PLEASE REGISTER GUESTS WITH karen.paul2@verizon.net.
Fee for guests attending a one-time lecture is $15.
In the spring of 1929, just a few months before the stock market crash that would plunge the country into depression, the American antiques market experienced a pivotal moment with the sale of the Howard Reifsnyder collection. Comprising an unusually fine and extensive group of Philadelphia furniture, the sale would become an instant legend, realizing a then-staggering total of almost $600,000. What conditions made the success of the Reifsnyder sale possible? How did the critical authority develop, over a relatively short period, to sanction such high prices for Americana? Who were the players willing to participate in this potentially risky endeavor? And how did the management and packaging of the sale contribute to its phenomenal success? This talk will explore these questions in turn by looking at the various elements of the Reifsnyder sale, including not only the high quality of the collection itself, but the evolving tastes, social dynamics, auction house branding, and journalistic reception that each gave shape to this watershed moment in the history of American antiques. 
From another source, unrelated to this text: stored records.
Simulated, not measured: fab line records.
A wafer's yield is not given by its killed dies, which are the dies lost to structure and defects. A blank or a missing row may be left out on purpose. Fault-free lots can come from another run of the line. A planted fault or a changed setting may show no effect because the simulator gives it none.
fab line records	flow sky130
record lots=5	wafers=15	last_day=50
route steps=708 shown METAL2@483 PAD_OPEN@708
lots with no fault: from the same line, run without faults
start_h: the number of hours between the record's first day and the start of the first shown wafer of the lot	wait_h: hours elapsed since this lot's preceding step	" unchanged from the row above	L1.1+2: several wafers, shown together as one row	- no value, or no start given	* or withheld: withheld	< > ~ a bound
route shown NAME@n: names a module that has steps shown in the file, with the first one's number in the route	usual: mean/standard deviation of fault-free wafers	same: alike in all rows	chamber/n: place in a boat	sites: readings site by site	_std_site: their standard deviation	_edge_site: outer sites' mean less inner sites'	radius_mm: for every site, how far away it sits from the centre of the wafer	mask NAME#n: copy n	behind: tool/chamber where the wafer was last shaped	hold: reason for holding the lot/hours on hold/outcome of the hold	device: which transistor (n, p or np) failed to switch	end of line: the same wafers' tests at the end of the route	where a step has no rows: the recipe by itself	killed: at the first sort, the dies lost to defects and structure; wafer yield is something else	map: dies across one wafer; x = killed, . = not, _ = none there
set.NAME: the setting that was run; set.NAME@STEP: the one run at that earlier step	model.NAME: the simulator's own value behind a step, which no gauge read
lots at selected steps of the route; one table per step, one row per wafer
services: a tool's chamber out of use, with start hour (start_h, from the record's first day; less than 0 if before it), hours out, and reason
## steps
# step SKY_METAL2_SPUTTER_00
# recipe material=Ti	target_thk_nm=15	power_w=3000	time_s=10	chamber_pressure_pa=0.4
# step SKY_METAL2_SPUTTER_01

Emelie Gevalt is the newly appointed Curator of Folk Art at the American Folk Art Museum in New York City. She is also a PhD student in the art history department at the University of Delaware, where she is an Andrew W. Mellon Foundation Curatorial Track PhD Fellow. In 2017 she received her MA from the Winterthur Program in American Material Culture, with a thesis on the early 18th-century painted chests of Taunton, Massachusetts. Prior to graduate school, Emelie was a Vice President and Senior Account Manager in Christie’s Estates, Appraisals, and Valuations department in New York. In addition, she has held graduate internships at the Philadelphia Museum of Art and the Museum of Fine Arts, Boston. She received her BA in art history and theater studies from Yale.